# Three circles are placed on a plane in such a way that each circle

Question:

Three circles are placed on a plane in such a way that each circle just touches the other two, each having a radius of 10 cm. Find the area of region enclosed by them.

Solution:

Let there be 3 circles with centre A, B and C respectively such that each circle touches the other two. They all have radius of 10 cm.

We have to find the area enclosed between the circles.

We have,

$\mathrm{AB}=10 \mathrm{~cm}$

$\mathrm{BC}=10 \mathrm{~cm}$

$\mathrm{CA}=10 \mathrm{~cm}$

$A B=10+10 \mathrm{~cm}=20 \mathrm{~cm}$

$B C=10+10 \mathrm{~cm}=20 \mathrm{~cm}$

$C A=10+10 \mathrm{~cm}=20 \mathrm{~cm}$

Hence $\triangle \mathrm{ABC}$ is an equilateral triangle.

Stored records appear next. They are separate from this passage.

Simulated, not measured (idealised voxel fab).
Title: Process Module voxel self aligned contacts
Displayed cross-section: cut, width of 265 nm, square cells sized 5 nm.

So, $\angle \mathrm{ABC}=60^{\circ}, \angle \mathrm{BCA}=60^{\circ} \angle \mathrm{CAB}=60^{\circ}$

So, the area enclosed between the circles,

Required area $=\operatorname{ar}(\triangle \mathrm{ABC})-3($ Area of the sector formed $)$

So,

Required area $=\frac{\sqrt{3}}{4}(\mathrm{AB})^{2}-3\left(\frac{1}{2}(r)^{2} \frac{\theta}{180} \pi\right)$

Put the values to get,

Required area $=\frac{\sqrt{3}}{4}(20)^{2}-3\left(\frac{1}{2}(10)^{2} \frac{60}{180}\left(\frac{22}{7}\right)\right)$

$=173.2-3(52.38)$

$=(173.2-157.14) \mathrm{cm}^{2}$

$=16.05 \mathrm{~cm}^{2}$